Ahead of next year's elections, Turkemenistan has altered its laws on presidential terms. The most significant change will allow the country's leader to serve indefinitely.
The bill lengthens the term of president from five years to seven and eliminates the 70-year age limit for candidates.
It was approved by the country's Council of Elders, unanimously passed by the parliament and quickly signed into law by President Gurbanguly Berdymukhamedov.
Presidential elections are scheduled for next year. After signing the document, Berdymukhamedov promised "alternatives" in presidential elections scheduled for next year that he is nonetheless expected to win by a landslide.
"Three political parties will participate in them, the Democratic party, Agrarian party and the Party of Industrialists and Entrepreneurs," said Berdymukhamedov at the special session attended by all three branches of the government.
Berdymukhamedov succeeded President Saparmurat Niyazov who served as Turkmenistan's president for 21 years until he died in office in 2006, at the age fo 66.
An isolated desert nation
The president added that the election would "demonstrate the political activity, and the maturity of our people, their will to determine the country's future."
The isolated desert nation in central Asia has never held elections that were deemed free and fair by international observers. It is widely considered to be one of the world's most tightly controlled countries.
Its primary source of revenue is exports of natural gas.

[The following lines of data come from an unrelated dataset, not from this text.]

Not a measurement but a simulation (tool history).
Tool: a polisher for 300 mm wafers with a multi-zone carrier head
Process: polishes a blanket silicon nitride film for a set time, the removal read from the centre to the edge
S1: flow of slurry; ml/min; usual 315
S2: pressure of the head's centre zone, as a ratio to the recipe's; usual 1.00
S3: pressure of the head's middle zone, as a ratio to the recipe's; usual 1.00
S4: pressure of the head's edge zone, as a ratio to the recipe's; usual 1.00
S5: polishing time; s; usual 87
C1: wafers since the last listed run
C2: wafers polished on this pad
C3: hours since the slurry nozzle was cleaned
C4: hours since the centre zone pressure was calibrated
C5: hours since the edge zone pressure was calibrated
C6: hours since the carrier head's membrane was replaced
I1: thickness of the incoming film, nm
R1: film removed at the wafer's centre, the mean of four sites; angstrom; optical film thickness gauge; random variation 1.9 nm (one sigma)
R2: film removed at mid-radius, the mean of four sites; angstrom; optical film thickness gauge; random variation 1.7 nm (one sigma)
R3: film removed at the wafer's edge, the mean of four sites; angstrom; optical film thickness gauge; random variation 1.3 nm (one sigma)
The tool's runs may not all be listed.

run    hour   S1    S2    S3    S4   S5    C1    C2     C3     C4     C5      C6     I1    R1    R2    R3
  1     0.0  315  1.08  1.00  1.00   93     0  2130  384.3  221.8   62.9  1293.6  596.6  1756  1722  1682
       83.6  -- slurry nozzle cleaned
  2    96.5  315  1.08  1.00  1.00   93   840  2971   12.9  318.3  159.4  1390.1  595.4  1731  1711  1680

The 59-year-old Berdymukhamedov - a dentist by trade - rose through the ranks of the government's health ministry. He succeeded his eccentric predecessor Saparmurat Niyazov in 2006 after Niyazov reportedly died of heart failure.
Both men are honored with golden statues in the capital, Ashgabat, a city famed for its vast array of white marble clad buildings.
Turkmenistan ranks 129th in the world in terms of life expectancy, at just 66. For men it is only 62.